How Climate Smart Ag Can Make Your Land Work For You

Podcast Notes

What’s the soil food web got to do with it?

This is a special podcast to prepare our audience for the upcoming Climate Smart Agriculture enhancements to the EQIP and CSP programs, amongst others.  In our previous podcast recorded in November 2022, we spoke to South Dakota NRCS’s Jessica Michalski and Kent Vlieger about some of the programmatic and practical aspects of the Climate Smart initiative, the potential opportunities for producers and what you as a producer can do to best prepare for the enhanced funding opportunity.  

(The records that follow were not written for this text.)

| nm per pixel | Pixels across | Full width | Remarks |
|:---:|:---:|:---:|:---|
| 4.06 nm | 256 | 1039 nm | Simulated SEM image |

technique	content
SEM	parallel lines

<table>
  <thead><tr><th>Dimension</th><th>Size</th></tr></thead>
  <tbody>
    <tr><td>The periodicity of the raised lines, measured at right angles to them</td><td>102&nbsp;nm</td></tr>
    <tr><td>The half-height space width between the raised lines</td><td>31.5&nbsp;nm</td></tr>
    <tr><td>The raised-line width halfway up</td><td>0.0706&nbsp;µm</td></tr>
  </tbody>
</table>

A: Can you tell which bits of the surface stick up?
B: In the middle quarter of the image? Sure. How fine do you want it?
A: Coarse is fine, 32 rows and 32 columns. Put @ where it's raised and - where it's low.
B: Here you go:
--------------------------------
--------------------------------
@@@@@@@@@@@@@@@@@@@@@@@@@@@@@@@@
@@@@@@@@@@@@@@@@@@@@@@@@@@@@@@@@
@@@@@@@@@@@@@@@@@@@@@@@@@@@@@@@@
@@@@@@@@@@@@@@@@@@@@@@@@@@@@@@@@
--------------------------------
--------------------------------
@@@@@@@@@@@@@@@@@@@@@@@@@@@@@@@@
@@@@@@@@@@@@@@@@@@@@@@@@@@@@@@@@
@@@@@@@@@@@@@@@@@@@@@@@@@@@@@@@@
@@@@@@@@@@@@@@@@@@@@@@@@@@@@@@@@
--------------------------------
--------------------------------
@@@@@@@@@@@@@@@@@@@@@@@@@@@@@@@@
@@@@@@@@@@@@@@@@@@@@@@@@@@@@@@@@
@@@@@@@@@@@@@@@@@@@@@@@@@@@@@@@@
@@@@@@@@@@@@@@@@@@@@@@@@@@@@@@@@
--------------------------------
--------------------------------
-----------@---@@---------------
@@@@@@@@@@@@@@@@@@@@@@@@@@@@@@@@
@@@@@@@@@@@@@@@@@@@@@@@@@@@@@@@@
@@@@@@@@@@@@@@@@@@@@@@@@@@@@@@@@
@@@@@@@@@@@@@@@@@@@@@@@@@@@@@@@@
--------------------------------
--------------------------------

In this podcast, we speak to soil scientist/biogeochemist Dr. Andrea Jilling from Oklahoma State University’s Plant & Soil Sciences about some of the scientific underpinnings of the effect of climate smart practices that are extensively discussed in the previous podcast.  Yes, we nerd out a little, but we think that you, our listeners are ready and will take this discussion in their stride and see how it may benefit you, especially as you think about your conservation plan and how the Climate Smart enhancements may benefit you.

Topics that we discuss include:

• What does the soil food web have to do with climate smart ag? Can you use climate smart ag to enhance nutrient efficiency? Just how diverse is organic matter, what is the rhizosphere?
• How plants harness solar energy, and why they invest so much in below ground development, especially root exudates.
• What do root exudates have to do with enhancing nutrient efficiency?
• What does it mean when we say “carbon is the energy currency of the soil”?  
• How diverse is organic matter? Can we distinguish between particulate organic matter (POM) and mineral, or clay/silt associated organic matter?  
• What and has recent science done to shed more light on how view mineral associated organic matter?
• How do POM and mineral associated organic matter work together to immobilize and release nutrients?
• What do plant-soil interactions look like over the lifecycle of the plant in releasing and immobilizing nutrients, what are the management possibilities in the future, and what can we do now to optimize plant-soil interactions?
• How do these principles work with soil minerals like phosphorus and why are pH hot spots at a microscopic scale are a big deal?
• What kinds of change could you expect in your soils if you decided to go all in for climate smart ag?
• What are scientists like Dr. Jilling thinking about for the future in agriculture?  Will new research try to leverage more producer collaboration?  Also, Dr. Jilling provides some parting words on resilience.

Dr Jilling can be found here


For related articles on how soil health (and climate smart practices) can add real value to the farm see:

Successful farming’s: “Living Roots, Low input costs: Turning Cover Crops into Cash Crops Boosts Profits and lowers costs”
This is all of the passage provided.